The Prime Minister touched back down in Canberra just a little before seven this morning – but all the leadership stories had taken wing long before. Last week was probably a flap, not that anyone has actually been brave enough to come out and admit it.
Still, the speculation of an imminent retirement has been diminishing all week. By Monday the story had turned into “How will Peter Costello do in the PM’s chair in Question Time”. On Tuesday we saw the write-ups. And that’s been about it – other than a nice reality check from Gerard Henderson.
“If Howard elects to canvass any retirement plan, he would most likely talk to his wife, Janette, and perhaps his children, and then some very senior members of the Prime Minister’s Office,” he wrote on Tuesday. “That’s about it.”
Henderson likes to make the most of his time with Howard, but he has a sensible take on the whole affair:
Interviewed by George Megalogenis for his book The Longest Decade (Scribe, 2006), Howard acknowledged he’d been somewhat indecisive in his first term as Prime Minister. The same can be said about his time as treasurer in Malcolm Fraser’s Coalition government in the late 1970s and early 1980s and during his first period as Opposition leader in the late 1980s. Those days are over. Nowadays, Howard is quite decisive. However, he now tends to delay decisions until he actually has to make them.
If this is the correct representation of the Prime Minister’s mindset, then it is unlikely that he has finally made up his mind whether or not to step down sometime during the second half of the year. In which case there is not much point in the present speculation – which tends to centre, with some exceptions, on the view that he will stay on. If Howard does not really know what his intentions are – then, obviously, nobody knows.
And another interesting view came from London, from The Independent‘s media commentator Stephen Glover, on the beat-up that got leadership into overdrive:
In Britain Rupert Murdoch does not yet appoint prime ministers, but it seems that in Australia he has acquired that right. Last week he told an Australian journalist in America that it would be a good time for John Howard to retire, while he is “on top of his game”. Mr Howard is the 66-year-old Prime Minister of Australia, and Mr Murdoch has decided he should be succeeded by Peter Costello, who last week unveiled his 11th budget.

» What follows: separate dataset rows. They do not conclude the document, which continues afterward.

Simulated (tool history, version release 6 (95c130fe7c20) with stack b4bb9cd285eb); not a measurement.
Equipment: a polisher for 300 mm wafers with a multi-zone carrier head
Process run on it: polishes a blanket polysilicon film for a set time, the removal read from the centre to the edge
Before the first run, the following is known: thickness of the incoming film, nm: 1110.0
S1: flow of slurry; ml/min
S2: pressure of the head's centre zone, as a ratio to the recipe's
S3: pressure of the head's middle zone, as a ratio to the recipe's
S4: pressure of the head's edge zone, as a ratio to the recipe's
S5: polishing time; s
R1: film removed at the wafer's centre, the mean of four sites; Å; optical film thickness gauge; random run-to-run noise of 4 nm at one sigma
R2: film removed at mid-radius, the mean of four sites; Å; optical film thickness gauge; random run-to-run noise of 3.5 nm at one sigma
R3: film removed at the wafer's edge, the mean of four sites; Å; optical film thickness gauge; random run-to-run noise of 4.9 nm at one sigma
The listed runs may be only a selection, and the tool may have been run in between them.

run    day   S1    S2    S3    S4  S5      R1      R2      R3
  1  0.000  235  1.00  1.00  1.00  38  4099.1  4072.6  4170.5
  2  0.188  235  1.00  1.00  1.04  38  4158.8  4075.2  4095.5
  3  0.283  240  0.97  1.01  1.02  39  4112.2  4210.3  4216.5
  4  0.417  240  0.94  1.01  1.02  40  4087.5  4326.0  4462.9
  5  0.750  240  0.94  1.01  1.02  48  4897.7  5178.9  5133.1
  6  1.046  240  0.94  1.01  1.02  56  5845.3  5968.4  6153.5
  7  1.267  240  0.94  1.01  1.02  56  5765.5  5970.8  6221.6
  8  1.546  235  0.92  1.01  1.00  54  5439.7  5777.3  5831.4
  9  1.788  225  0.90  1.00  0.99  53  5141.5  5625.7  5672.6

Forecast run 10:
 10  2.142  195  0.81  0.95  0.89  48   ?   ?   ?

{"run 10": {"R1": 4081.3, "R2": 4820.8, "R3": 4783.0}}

Mr Costello responded warmly to Mr Murdoch’s remarks. “He is an extraordinary, intelligent person,” he oozed of the media mogul. He added that Mr Murdoch “could well be Australia’s most successful businessman ever,” and described him as “a great Australian”. Mr Costello had perhaps forgotten that his patron is an American citizen…
Why do great politicians kow-tow to the media mogul? Obviously because he owns a lot of newspapers and television channels. Yet Murdoch is more a follower of political fashion than someone who seeks to shape it. Perhaps he understands the limits of his power better than many of his critics. He suggests that Mr Howard might go at the very time that the Australian Prime Minister is being ear-marked by others, and possibly himself, for retirement…
That’s a nice reality check. So we do we jump at leadership shadows? Because it’s a very, very easy story.